Last Saturday, John Lennon would have turned 70. Gives you pause, doesn’t it? It’s equally sobering to realize that in December, Lennon will have been dead for 30 years. His assassin, Mark David Chapman, is now 55.
The passage of time doesn’t seem to have dulled interest in Lennon, perhaps because he so deftly presented a variety of faces to the public, many of them driven by irrepressible wit and sustained artistic rebelliousness. And unlike many other pop-world phenoms, Lennon’s musical talents seem to have expanded and deepened as he grew older.
Nowhere Boy, a look at Lennon’s pre-Beatle years in Liverpool, is a welcome but slightly odd addition to Lennon lore. Welcome because it tells one of the less familiar parts of the Lennon story. Odd because it mixes giddy rock energies with serious family drama as it introduces us to a pitched psychological battle between the two most important women in young Lennon’s life. Lennon (Aaron Johnson) lived with his aunt Mimi (Kristen Scott Thomas), but frequently visited his mother (Anne-Marie Duff).
Lennon often found himself at odds with his straitlaced aunt Mimi, particularly after the death of her husband (David Threlfall), an uncle who liked to tipple and who seemed a little too eager to share in Lennon's adolescence. Unlike her sister, Lennon's mother encouraged her son's rebelliousness, and, at least according to this movie, sparked Lennon’s interest in rock. Lennon’s mother, we’re told, first told him that at heart, rock ‘n roll is about sex.
Nowhere Boy is a complicated family story with nuances best discovered in a theater. Know, though, that director Sam Taylor-Wood, working from a script by Matt Greenhalgh, touches the significant points of Lennon’s musical development even as we're immersed in the young man’s fragmented family torments.
I won’t say that Taylor-Wood has solved the problem of how to introduce Lennon landmarks, but they are introduced. We’re witness to Lennon’s introduction to rock ‘n roll; his discovery of Elvis; his acquisition of a first guitar; his early gigs with the “skiffle” group, The Quarrymen; and his eventual departure for the clubs of Hamburg, the cradle where the Beatles really were formed.
Based on a memoir written by Julia Baird, one of Lennon’s half sisters, the gist of the movie presumably rings true, and both Scott Thomas and Duff give fine performances in roles that gradually veer away from the outlines of caricature. Scott Thomas’ Mimi was ferociously responsible; Duff’s Julia was flighty and flirtatious, hovering on the border of inappropriateness, even with the son she obviously adored. It’s as if it took both sisters to make a whole woman.

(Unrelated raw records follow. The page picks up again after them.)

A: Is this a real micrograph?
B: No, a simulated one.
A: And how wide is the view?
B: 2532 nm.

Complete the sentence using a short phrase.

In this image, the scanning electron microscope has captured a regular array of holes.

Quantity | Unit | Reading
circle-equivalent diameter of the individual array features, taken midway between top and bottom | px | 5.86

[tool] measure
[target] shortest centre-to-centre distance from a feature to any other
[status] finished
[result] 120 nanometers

Johnson manages a neat trick. At times, he looks a bit like Lennon; other times, not so much. But he captures Lennon’s engaging impertinence and budding talent. Equally good is Thomas Brodie Sangster, who plays the young Paul McCartney and in whom we see traces of the soon-to-be-born Beatle.
Of course, the movie is informed by everything that followed in the wake of Lennon’s adolescence, namely the phenomenal rise of the Beatles, but a variety of family photographs – real ones shown with the end credits – are as poignant as anything in the movie. They made me wish that a 70-year-old Lennon were still around to tell us what he thought of those formative Liverpool years.
It’s not only the ascendance of the Beatles, but the loss of Lennon that echoes throughout this small and sometimes telling movie. Maybe that’s why Nowhere Boy's frequent attempts at buoyancy can't entirely mask its deep and underlying sadness.